In a prayer service aimed at recognizing systematic racism in the United States and working toward healing, parishioners at a Lexington church joined churches of different denominations around the country Sunday in remembering enslaved Africans who were brought to the colony of Virginia in August of 1619.

Those who attended the service, which was held at St. Peter Claver Catholic Church on Jefferson Street, sang spirituals, prayed together and listened as bells were rung for four minutes in remembrance of each century since the first enslaved Africans were brought to Virginia.

Father Norman Fischer, the pastor of St. Peter Claver Catholic Church, led the service Sunday afternoon. When the bells were rung at 3 p.m., the doors of the church were held open to symbolize the solidarity with other churches across the country that were ringing bells at the same.

“When you know your history, you can know your greatness, but there’s a lot of history that we have to acknowledge first so that we can heal and be in solidarity with one another truly,” Fischer said in an interview before Sunday’s service.

Fischer said that the history of the first Africans who arrived in what would become the United States is sometimes overlooked and ignored, and that it is important to remember the people who were brought to the country through bondage and slavery.

It is especially important for Lexington to look back at the history of slavery, Fischer said. He pointed to downtown’s Cheapside, which was once one of the largest slave markets in the South.

“We have to know that there’s been a lot of horrible history and injustice that was done, even in the heart of Lexington,” Fischer said.

Moving forward, Fischer said it will be important for people to foster dialogue, have healing groups and learn from one another.
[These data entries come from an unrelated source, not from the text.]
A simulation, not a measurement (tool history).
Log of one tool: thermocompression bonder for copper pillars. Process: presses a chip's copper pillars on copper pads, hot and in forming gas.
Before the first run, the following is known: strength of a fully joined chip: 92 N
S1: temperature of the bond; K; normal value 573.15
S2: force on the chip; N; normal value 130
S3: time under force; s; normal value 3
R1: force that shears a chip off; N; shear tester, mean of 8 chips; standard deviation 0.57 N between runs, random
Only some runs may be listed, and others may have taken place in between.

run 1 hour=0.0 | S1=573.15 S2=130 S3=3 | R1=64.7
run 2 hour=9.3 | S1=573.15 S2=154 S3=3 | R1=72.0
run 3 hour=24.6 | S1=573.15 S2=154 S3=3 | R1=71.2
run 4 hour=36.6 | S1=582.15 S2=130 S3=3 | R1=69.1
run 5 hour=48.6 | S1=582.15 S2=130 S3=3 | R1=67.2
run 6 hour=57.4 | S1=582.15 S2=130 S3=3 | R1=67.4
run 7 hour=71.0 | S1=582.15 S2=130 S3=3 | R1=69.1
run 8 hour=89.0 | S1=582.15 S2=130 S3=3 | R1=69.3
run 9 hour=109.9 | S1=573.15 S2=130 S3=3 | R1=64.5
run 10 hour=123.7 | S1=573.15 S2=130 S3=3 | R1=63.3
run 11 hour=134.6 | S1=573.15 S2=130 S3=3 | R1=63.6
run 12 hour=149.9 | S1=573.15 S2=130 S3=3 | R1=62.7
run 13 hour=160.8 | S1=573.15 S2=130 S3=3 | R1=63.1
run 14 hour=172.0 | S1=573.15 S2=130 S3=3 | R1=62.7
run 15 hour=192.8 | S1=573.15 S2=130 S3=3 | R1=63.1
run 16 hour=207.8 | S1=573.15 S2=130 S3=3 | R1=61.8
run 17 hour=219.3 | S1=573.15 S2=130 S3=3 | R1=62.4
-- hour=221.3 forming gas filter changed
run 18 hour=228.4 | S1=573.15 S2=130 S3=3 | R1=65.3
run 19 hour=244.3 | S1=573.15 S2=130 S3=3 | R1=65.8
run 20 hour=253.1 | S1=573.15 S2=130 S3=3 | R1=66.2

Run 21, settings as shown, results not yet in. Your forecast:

“There’s always the possibility of being truly one nation under God, but right now there’s a lot of setbacks because of different peoples who have expressions of one over another,” Fischer said. “The white supremacists groups, there’s so many of those, there’s a lot of distrust from the hurts from one group over the other, and it seems to me that right now it’s easy to say there’s a lot more of those eruptions of violence and hatred toward other races.”

The recent mass shooting in El Paso, Texas, and acts of violence against people who are Muslim and Jewish examples of hatred in the country, Fischer said.

“Right now there’s a lot of factionalism, a lot of division, a lot of hurts, a lot of hatred, and we have to take a stand, we can’t just watch it and be on the sidelines anymore,” Fischer said. “We have to say we are peace-makers, we are children of God so we need to come together now more than ever.”

One member of St. Peter Claver Catholic Church, John Phillips, said that Sunday’s service was uplifting and full of hope and love.

“One of the biggest things we have to do when it comes to love, and loving one another, it’s not only just to say ‘I’m sorry,’ but in order for there to be full forgiveness, there must be a debt paid of reparations,” Phillips said. “And we’re not seeing our leaders, especially the top of this country, pulling every part of the nation together, so it’s fractured.”

Bill Grimes, who belongs to St. Julie Catholic Church in Owingsville, was one of several who traveled from other churches to be at the service. Grimes, who is white, said that racism is a continuing problem and that ongoing work has to be done to bring the country together.

“I don’t think we in this country realize what a significant problem we have with racism. I think that we thought the problem was improved immensely when we had an African-American president, but I think it actually in some respects has gotten worse, and so I think every person needs to realize that racism is endemic and no matter how hard we work to not be a racist, there is always something there inside of us that we just can’t recognize or we can’t pull out.”

Educator Dr. Roger Cleveland spoke at the service, and he said it is important for people of the United States to recognize the past, respond to what took place and work toward repairing relationships.

“The reality is that racism is embedded in our country,” Cleveland said. “It’s been here since the inception.”

Cleveland said a systemic response to the damage that has been done is needed, and that it will take courage.